Fast Forward to the Past
Television. For so many of our beloved elderly seniors, it's a lifeline to the outside world. It's also becoming more and more of a challenge for many of them to actually use the TV. It's definitely a necessary aging in place option! What's a caregiver to do?
My senior mom and I just recently switched to Comcast. So far it seems to be meeting our needs, but we definitely had to make some major changes to help my mom with it. We had managed to stave off massive technology changes for one extra year by having the fairly simple DVR she had been used to for four years. But lately, I've noticed she rarely watched the shows that were taped for her, preferring instead to just punch the channel up/channel down button on her remote control to look at what shows were actually on.
Because of that, I felt that the change to Comcast might work OK. We opted for a smart box for myself with the DVR and all the controls.
We then went with a tiny little box (a DTA, I think) for my senior mom that gives her TV just the channels.
No confusing menus or directions. Her current remote control does have several buttons she can't use, but so did her last one. As I explained it to her, she just needs to think back to when she first started using TV and just had the basic TV channels and she can either scroll through with channel up and down, or punch in the channel number she wants.
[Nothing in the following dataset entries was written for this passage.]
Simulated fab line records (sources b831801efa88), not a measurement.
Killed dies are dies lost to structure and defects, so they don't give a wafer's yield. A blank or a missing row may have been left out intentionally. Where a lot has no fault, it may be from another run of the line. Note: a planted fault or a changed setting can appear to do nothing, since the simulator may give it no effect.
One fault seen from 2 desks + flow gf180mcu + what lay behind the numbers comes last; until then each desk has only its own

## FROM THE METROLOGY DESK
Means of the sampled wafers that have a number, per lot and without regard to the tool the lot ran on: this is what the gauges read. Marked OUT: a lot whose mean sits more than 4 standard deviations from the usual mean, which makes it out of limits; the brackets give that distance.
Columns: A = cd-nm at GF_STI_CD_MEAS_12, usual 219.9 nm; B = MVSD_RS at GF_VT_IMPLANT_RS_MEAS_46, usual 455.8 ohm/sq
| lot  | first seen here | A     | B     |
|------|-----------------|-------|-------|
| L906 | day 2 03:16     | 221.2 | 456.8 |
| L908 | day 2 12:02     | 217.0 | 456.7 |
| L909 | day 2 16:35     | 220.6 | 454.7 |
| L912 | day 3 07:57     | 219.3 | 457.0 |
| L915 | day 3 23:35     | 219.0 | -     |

Aging In Place Options For Those TV Challenges
Even better, I found out that Comcast also has an accessibility department with several items to help anyone with any kind of special needs, including our elderly parents. AND not all employees are aware of all it offers. I had specifically asked a couple of different people if they offered a big button remote like our last wonderful company and was told no. Later though, when exploring their site, I found they DO offer one and I immediately went online to request one, along with print-outs of the channel line-up. They provide the big button remote at no charge.
As it turned out, they sent a couple of options and my senior mom preferred a smaller remote that was almost identical to her old one which helped her figure it out easier. If she starts having trouble with that one, I discovered this option at Amazon that looks even easier, because there are fewer buttons.
This could definitely be worth trying for aging parents with memory issues, I am thinking.
In addition, by my having the bigger Xfinity box, we also have access to shows on our iPhone and iPad with their Xfinity apps. So when my senior mom is in another room and wants to watch TV, I can easily take it to her to watch on her iPad. This will be handy when she feels up to walking on the treadmill or is working in the kitchen. Plus, we've got her older TV and VCR with tons of good old family movies and sweet romance musicals never to be forgotten for her to enjoy from years gone by. (The grandkids and she had a lovely time watching part of The Sound of Music together on it recently.)
The constantly advancing tech changes that have impacted TV, cell phones, etc., can make it more challenging for our senior parents. But, once again, thinking outside the box can help them with their aging in place needs, including keeping current with the local news or enjoying fun old movies of days of yore.